Food, friends and root beer — A German festival with a University of Idaho twist

The 11th annual Living Learning Communities (LLC) Oktoberfest brought students together to take in one of the first official days of fall with German-themed food and festivities.

Oktoberfest, which took place Saturday in the LLC Courtyard, was a place for students to gather with friends, eat free food, listen to music and enjoy a weekend afternoon outside.

Alexandra Stutzman | Argonaut
Students gather to chat and eat at Oktoberfest at 1 p.m. Saturday in the LLC Courtyard.

With a variety of games like cornhole, badminton, four square and crocket, students had an array of events they could take part in.

From German foods such as pretzels and sausages, to more American foods like cotton candy, popcorn and snow cones, Oktoberfest catered to nearly every hungry student’s needs.

Root beer floats and hot apple cider were also in abundance, taking the place of alcoholic beverages one might usually see at an Oktoberfest celebration.

With no set schedule for the event, students came and went as they pleased, however some stayed a while to play a game or two with friends.

Oktoberfest brought the University of Idaho community together.

Many students stood beneath the sun to talk and eat German-themed foods as the event continued throughout the afternoon. The LLC Courtyard was almost always full of students.

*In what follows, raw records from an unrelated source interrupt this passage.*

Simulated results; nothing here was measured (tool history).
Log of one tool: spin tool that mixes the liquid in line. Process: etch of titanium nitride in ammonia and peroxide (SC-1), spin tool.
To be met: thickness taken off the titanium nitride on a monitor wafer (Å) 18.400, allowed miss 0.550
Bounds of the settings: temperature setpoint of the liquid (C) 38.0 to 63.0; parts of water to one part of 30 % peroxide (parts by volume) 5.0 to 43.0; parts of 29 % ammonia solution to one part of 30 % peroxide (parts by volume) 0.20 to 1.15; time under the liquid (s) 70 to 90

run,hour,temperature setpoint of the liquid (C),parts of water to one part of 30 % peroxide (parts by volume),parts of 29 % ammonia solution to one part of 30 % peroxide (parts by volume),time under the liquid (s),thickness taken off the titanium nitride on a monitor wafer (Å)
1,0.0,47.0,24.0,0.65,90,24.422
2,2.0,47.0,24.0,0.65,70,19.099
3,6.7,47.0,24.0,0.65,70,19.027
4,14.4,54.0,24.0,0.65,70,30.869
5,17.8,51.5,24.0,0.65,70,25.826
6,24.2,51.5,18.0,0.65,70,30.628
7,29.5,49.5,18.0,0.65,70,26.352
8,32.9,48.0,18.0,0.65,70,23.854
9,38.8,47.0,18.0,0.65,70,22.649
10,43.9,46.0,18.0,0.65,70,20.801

Turnout exceeded the 50-student expectation which many coordinators considered the number needed for the event to be a success. Hagen Hunsaker, a coprogramming chair on Oktoberfest and fourth-year UI student said the event exceeded expectations and had a pretty good turnout.

“It’s bigger than expected by a lot — I’d consider it a success,” Oktoberfest coordinator and second-year UI student Josh Standish said.

Hunsaker said this years’ Oktoberfest reached its goal, and even exceeded far above it. Both Hunsaker and Standish said the event was an overall success because the student turnout was so great. 

With recent unexpected rainstorms and poor weather conditions, Standish said coordinators were prepared for the worst and reserved an indoor room for Oktoberfest just in case. However, he said he was pleasantly surprised with Saturday’s weather turnout, which allowed the event to remain beneath the sun.

Some student’s wondered why Oktoberfest took place in September instead of October. Standish said the event was originally supposed to take place Sept. 30, but the date was the same as Vandal Overnight Games. He said coordinators believed more students would go to overnight games than Oktoberfest, and decided to move the event up one weekend so they could reach the most students.